What’s the latest in your standoff with Tribune over renewing the CW affiliation?

It’s still a standoff. Put it this way, it’s not great. That’s all I can say.

Do you have a Plan B in case you can’t reach an agreement with them?

Yes, we do.

What is the Plan B?

I am not going to talk about it.

Something else I know you don’t want to talk about is the incentive auction because of the FCC’s quiet period.

It’s not that I don’t want to. I can’t. All I can say is, yes, our hat is in the ring and that’s all I can say.

But generally speaking, a lot of CW affiliates may be on the block. Any concern about what happens if half your CW affiliates disappear? You have to have some contingency for that.

I don’t expect half our affiliates to disappear.

Or even a lot of them?

That’s right, correct.

Earlier I asked you whether you saw the FCC as a threat to retransmission consent revenue. You said no. Do your see any dark clouds out there?

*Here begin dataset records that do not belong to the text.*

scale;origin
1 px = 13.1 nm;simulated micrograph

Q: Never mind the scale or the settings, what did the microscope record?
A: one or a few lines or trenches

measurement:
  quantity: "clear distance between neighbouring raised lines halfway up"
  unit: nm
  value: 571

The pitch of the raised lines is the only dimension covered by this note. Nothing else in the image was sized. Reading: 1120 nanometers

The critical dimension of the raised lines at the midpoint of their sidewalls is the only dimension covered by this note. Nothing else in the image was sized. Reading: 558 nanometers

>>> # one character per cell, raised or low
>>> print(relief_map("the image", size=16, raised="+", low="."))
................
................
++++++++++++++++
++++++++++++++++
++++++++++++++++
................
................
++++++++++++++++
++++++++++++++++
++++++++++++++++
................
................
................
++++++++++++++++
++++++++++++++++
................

I have to tell you we are looking at ’16 as a very bright year. The advertising climate is extremely strong right now. So as we head into the upfront, we are feeling very good about that. Obviously political dollars are really good. The international marketplace has never been hotter and domestically, the SVOD marketplace is very hot. You know me, I am more optimistic than most people. I would say for a company like ours, the world looks pretty good right now.


Comments (24)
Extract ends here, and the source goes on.